BA Hair and Make-Up for Film and T.V. students (now BA (Hons) Hair, Make-Up and Prosthetics for Performance), Jenna Scruton and Kamilia Harchi discuss their elaborate wig designs and personal inspirations. Both students’ work can now be seen at the BA15 Exhibition.
LCF News: Where are you from?
Jenna Scruton: Preston, England.
Kamilia Harchi: I was born and raised in Warsaw, Poland but now reside in North London.
LCF News: Give us one interesting fact about yourself…
JS: I originally trained as a professional dancer/dance teacher before changing careers.
KH: I have an avid interest in taxidermy, displaying and maintaining a significant collection. Some of these pieces have been incorporated as props within my work.
LCF News: Talk us through your final project…
JS: I have suffered with depression for most of my teen/adult life, after many treatments I found my own salvation in art, here I was able to channel this destructive illness into fuelling my creativity. It was through pushing myself creatively I was able to get a grasp on the world around me and my own disordered thoughts and feelings.
As this is a major part of what makes me essentially ‘me’ I wanted to base my project on depression. I wanted to also help raise awareness of this illness to the audience. I used the text The Bell Jar by Silvia Plath to act as an initial starting point for my project.
KH: My final project focusses upon the construction of two main characters, utilising colour to highlight the dichotomy between freedom and the restrictions of censorship.
Utilising my skills in wig-making, postiche and prosthetics I was able to achieve a striking contrast between the two characters. The ‘Professor Inkblot’ inspired character is colourful and exuberant, featuring a 5-foot-long kaleidoscopic beard. Whilst his faded evil nemesis ‘Mother Russia’ sports a dishevelled wig and a creepy headpiece, accompanied with legions of small heads, representative of the victims possessed by the character.
LCF News: What do you love about what you do?
JS: I love the creativity of make up and that art has no bounds, your only limitation is your own mind. I love creating make-ups and characters then seeing the finished product as an actual embodiment of what was once an idea in your mind.

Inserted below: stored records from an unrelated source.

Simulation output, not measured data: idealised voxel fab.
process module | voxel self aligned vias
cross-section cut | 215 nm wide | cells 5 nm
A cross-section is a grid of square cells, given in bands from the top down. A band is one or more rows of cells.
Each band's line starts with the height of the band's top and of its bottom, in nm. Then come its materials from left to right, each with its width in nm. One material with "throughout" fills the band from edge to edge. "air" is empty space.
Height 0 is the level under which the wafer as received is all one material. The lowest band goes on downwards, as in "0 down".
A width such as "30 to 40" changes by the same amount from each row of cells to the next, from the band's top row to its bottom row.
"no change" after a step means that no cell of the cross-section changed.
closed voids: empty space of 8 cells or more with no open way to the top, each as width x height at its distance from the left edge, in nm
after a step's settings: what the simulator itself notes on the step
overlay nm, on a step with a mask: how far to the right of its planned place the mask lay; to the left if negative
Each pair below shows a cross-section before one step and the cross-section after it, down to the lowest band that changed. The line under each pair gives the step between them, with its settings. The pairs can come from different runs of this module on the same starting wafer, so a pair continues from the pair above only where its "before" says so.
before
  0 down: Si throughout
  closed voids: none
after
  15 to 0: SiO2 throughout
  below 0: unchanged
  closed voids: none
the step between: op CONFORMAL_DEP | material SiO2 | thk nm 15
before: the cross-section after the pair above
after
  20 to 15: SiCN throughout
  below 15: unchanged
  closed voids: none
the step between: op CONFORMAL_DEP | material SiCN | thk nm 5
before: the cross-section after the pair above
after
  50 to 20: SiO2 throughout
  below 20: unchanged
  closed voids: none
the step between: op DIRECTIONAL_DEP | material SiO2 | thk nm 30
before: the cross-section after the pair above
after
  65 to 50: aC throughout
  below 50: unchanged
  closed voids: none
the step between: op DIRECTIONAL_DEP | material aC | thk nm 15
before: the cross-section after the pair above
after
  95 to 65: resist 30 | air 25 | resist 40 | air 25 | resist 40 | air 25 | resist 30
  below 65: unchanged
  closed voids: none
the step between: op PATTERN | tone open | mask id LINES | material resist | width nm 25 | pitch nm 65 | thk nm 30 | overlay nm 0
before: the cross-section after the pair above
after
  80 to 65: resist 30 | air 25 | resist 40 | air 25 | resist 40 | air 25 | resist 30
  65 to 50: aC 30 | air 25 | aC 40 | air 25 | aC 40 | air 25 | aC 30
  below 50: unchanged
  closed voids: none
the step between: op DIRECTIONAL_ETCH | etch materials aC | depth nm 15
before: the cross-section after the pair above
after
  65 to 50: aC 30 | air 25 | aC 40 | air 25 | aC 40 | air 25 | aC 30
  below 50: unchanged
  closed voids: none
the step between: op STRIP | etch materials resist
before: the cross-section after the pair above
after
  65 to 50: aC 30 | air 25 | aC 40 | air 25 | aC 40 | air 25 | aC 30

KH: The opportunity to translate the most challenging or surreal ideas into an existing piece of art, through the medium of hair and makeup. I try to make each project as personal as possible and the face and body act as an ideal canvas to convey my ideas.
LCF News: What is the story behind your final piece of work?
JS: The way I wanted my final project to be filmed was in a glitchy/distorted way. I wanted this to represent the disordered mind of depression. I also didn’t want it to be a really obvious film about depression; I wanted it to be moving art.
The main character, who suffers with depression, finds comfort and sanctuary when she is in the bath. It is here she feels still and most like herself despite the depression. The bath is almost a place of refuge where her disordered thoughts can be purged and she emerges feeling more at one with herself.
The final main character which has a large tree wig made out of hair is mainly based on a quote from the bell jar communicating how depression holds you back by manifesting your fears of actively finding your happiness.
KH: My final project is loosely based upon the cult Polish children’s novel ‘Academy of Professor Inkblot’ and is representative of the lack of freedom experienced during Soviet occupation. Taking inspiration from the glorification of ‘Mother Russia’, I created a majestic and almost monarchical persona through my statement headpieces.
LCF News: What techniques or theories did you use to create your final piece of work?
JS: The main piece I concentrated on was a statement wig piece. This was the creation that really communicated the text my initial ideas were based on. This consisted of a reinforced foundation, elaborate wig cage, knotting and decretive dressing.
KH: Both of my characters also contain very elaborate wig designs, which took time to execute correctly. Whilst the male character’s highly decorative facial hair is much more explicit in design, the female character is much more conceptual. This allowed me to utilise an array of techniques to portray metaphorical nuances; from a vacuum form mask behind which the character hides, to the silicone prosthetic eye-bags, hand knotted wig and the head dress which features multiple small heads that I sculpted and moulded, hidden as prisoners.